I pass a woman bathing naked on a rock. She looks at me. I look at her. She looks away. I look away. I look deep into a shallow river and find the eels: topaz eyes, bodies long and fat, sharp teeth. I feed them tuna from a leaf. The sky turns to strawberry milk and spills into Mountain Woman’s mouth.
There are other days and other things too; I sail to the end of the blue lagoon. I chase fish through a coral maze like a sea monkey. I see stone fish, moray eels, starfish- purple and soft. I find a yellow pearl. I surf. I drink cold coconuts. I meet a painter. I ride bicycles around the island twice; once south to north, and again north to south.
It is on this day, today, the day of the second bicycle adventure, from north to south, that life gets weird. I am with a French couple that lives on a yellow sailboat named Zen. We are riding past palm trees and blue water. I say, “Do y’all ever feel guilty that this is our life? That each day is this epic?” The shake their heads no.

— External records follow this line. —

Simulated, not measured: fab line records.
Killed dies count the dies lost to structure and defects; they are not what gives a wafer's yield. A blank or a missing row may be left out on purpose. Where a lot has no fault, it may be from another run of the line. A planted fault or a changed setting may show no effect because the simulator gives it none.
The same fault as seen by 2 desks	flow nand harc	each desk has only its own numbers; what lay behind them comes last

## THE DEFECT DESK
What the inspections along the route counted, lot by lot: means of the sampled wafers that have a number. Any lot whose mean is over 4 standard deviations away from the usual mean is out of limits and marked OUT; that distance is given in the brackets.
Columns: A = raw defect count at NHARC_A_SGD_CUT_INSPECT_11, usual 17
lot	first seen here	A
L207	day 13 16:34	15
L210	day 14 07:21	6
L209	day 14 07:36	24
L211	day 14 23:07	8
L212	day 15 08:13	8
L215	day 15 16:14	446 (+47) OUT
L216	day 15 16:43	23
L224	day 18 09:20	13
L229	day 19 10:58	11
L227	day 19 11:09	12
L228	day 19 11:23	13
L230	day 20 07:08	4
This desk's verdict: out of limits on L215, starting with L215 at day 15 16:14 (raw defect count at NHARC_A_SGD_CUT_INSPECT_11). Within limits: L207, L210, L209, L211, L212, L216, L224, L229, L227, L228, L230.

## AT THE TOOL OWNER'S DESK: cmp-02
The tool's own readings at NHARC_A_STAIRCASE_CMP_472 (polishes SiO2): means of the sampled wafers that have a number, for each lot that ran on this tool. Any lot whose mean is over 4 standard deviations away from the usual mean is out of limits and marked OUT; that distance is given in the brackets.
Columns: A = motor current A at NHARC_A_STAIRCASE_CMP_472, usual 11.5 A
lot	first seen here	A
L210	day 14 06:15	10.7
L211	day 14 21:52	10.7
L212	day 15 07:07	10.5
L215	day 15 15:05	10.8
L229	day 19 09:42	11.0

The woman is a nurse and she looks like a starlet. Blonde strands, almond eyes, and a body as thin as an insects. She can eat too, whatever she wants; chocolate cake, foot long sandwiches, lobster, sweet bread. She eats it all fast, without breath, like it’s her last supper or like she’s been hiding under a rock in a war torn country and eating dirt and boiled rubber for the last seven years.
We are pushing bikes up the tallest mountain around. I’m about to evaporate. The sun is the same temperature as hell and each step is liquid. The starlet nurse tells me what’s hidden beneath this island’s charm. She says sometimes men sneak aboard boats. That once they did so and beat an old sailor until he was blind in one eye. She tells me that it’s best to sleep with some type of weapon nearby. She also tells me that last week, in this anchorage, a sailboat blew up and one person died. It was a bare charter boat and they think it’s got something to do with gasoline mistakenly put into a diesel engine, but nobody really knows.
We fall wheel over wheel down the backside of the mountain. The road gets flat. The starlet and her partner pedal ahead. My handlebar screw is loose and I’m wobbling all directions just trying to bike straight. A chicken crosses the road. Why? For the same reason it later flew into a tree, because it wanted to. There is a man sitting in a patch of grass. He turns his body towards me with his left hand waving and a smile that reeks of rum. He yells out “La Orana, I love you.” Guess what he’s doing with his right hand? Take one wild guess?
That’s right! Pants unzipped and his palm is piling on the pleasure. My stomach feels as angry as a snake trapped inside a tuba. At least this man was on the side of the road and everyone else must have gotten his peep show as they passed. I catch up to the Zen couple. They saw the man, but he was clothed and just talking nonsense when they passed him.
Why does this keep happening? To me? It’s so bizarre. I have to change this story, I can’t let it bother me or perceive it as taboo, or it will keep happening. Here are my new story options; 1-these men have mistaken me for some goddess and they are performing acts of devotion, 2- these men have mistaken themselves for Gods and are under the notion that they are creating new universes each time they do this act and therefore need a witness, 3- these men are apes disguised as humans, 4- the devil mounted these men and is trotting their bodies around as easily as one would a pony, 5- these men are ancient Egyptians and they think I’m the Nile.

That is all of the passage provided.